WRA 1004/0102: Preparation for College Writing Curriculum
As with WRA 101 and 195H, students in WRA 1004/0102: Preparation for College Writing (PCW) engage acts of inquiry, discovery, and communication conditioned, primarily, by attention to purpose, process, and culture–as detailed in the Program Learning Goals for FYW. The focus of the PCW course is to help students identify aspects of their prior experiences, linguistic knowledge, and cultural practices that can be used as assets in building toward WRA 101 and in developing and sustaining productive writing practices at MSU.
Guiding the PCW course, specifically, is the pedagogical principle that sees students’ communication repertoire (languages, codes, discourses) as key resources for their learning, writing, and integration into MSU and academic cultures. WRA 1004/0102 creates ongoing opportunities for students to inquire into and articulate their (and others’) experiences, languages, and cultures as a means for knowledge creation and goal setting. Integrating multiple communicative forms (listening, reading, speaking, writing, etc.), students come to acquire knowledge of genre-specific conventions and rhetorical moves for making claims and providing evidence, which results in multimodal and multilingual innovations.
PCW is designed around three primary pedagogical moves:
- Drawing on students’ languages and cultures as sites of inquiry and resources for their learning.
- Using writing and multiple other forms of communication (multimodal, embodied, reading, speaking, listening) as means to identify, understand, and place the “self,” and to communicate that knowledge to others.
- Fostering the students’ introduction to, and integration into, MSU cultures.
While instructors take varied approaches to their pedagogical “moves” in this course, most engage students in an initial project that has them identifying their transition to MSU in terms of their relationship from and to larger communities. Other projects support students in multiple scaffolded stages throughout the invention, drafting, revision, and representation processes: one of these assignments usually focuses on the students’ languages and/or cultures as sites of inquiry, while the other introduces students to and engages them in inquiry into linguistic, academic, and disciplinary cultures at MSU.
The three primary moves of the PCW curriculum are informed by these core values:
- Students’ languages and cultures are assets, not deficits.
- People engage multiple embodied and multimodal means to communicate culturally and linguistically complex ideas and experiences.
- Other modes of communication, such as speaking, listening, and reading, intertwine with and support writing development.
- Understanding how to enact claims and evidence across genres and different writing forms, and for different audiences and situations, aids communication.
- Preflection (creating records of learning as it develops) informs later reflection and learning.
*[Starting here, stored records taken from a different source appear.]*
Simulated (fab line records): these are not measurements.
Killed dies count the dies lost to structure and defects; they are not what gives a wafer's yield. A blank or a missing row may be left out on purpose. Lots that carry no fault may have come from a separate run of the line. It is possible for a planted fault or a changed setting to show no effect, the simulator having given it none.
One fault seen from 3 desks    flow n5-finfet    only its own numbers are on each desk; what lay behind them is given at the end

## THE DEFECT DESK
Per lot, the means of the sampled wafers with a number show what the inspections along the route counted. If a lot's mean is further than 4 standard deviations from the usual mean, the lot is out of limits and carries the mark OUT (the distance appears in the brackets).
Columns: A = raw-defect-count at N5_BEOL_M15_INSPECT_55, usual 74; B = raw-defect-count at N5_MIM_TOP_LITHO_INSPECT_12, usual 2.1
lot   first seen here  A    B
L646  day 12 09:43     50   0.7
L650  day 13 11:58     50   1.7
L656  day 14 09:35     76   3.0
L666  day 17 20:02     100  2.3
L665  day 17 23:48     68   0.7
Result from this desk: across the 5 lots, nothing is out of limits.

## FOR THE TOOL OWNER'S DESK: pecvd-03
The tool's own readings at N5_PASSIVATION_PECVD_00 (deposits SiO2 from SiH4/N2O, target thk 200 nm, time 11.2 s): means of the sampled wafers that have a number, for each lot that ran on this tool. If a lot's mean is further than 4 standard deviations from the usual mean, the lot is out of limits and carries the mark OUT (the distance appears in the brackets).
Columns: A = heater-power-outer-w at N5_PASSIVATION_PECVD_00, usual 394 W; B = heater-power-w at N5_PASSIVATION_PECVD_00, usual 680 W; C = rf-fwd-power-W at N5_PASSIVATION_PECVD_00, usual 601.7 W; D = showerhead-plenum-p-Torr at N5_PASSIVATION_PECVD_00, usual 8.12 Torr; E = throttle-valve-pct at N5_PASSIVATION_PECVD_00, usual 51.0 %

- Ongoing preflection and reflection on learning and communicative processes helps writers mark, describe, and strategize how to meet both current and future communicative challenges.
PRIMARY WRITING EXPERIENCES OF THE PCW CURRICULUM
Early writing project assignments in PCW ask students to examine, share, and explain their linguistic and cultural knowledge with others in the class. In expressing this knowledge, students hone their abilities to communicate across linguistic and cultural differences—practices that will continue throughout the term. Focusing on the claims and evidence that they provide about their home languages and cultures, students consider how best to support their ideas, to make them visible to others differently situated.
As the course progresses, PCW students engage projects in which they map their transitions to MSU in terms of their relationships to MSU communities, cultures, and languages. That is, students examine specific aspects of linguistic, academic, and disciplinary cultures at MSU: they conduct local participant-observer ethnographies with members of the MSU community, reflect on their experiences, and then share what they have learned with their classmates—often through multimodal forms. Often, PCW students make infographics, posters, group-poems, and presentations that convey what they have learned to their classmates.
Thus, here and throughout the course, instructors invite PCW students to use multiple modes of communication—visual (cartoons, children’s books, drawings), audio (music, spoken word poetry, podcasts), and gestural and other embodied performances (e.g., skits, games)—to communicate their ideas to others. At least one project has students specifically “translating” an earlier project into another mode (video, song, dance, poster, interactive game, and so on). In turn, most students will then share these multimodal products at the program’s end-of-term First-Year Writing Conference / Symposium.
While communicative and reflective acts are enacted through multiple means (multimodal, spoken, written), all projects support students through scaffolded stages of invention, drafting, peer reviewing, revision, and representation processes. Students consistently reflect on their practices and their learning to anticipate and set goals for future communication challenges, both in the upcoming WRA 101 course and beyond.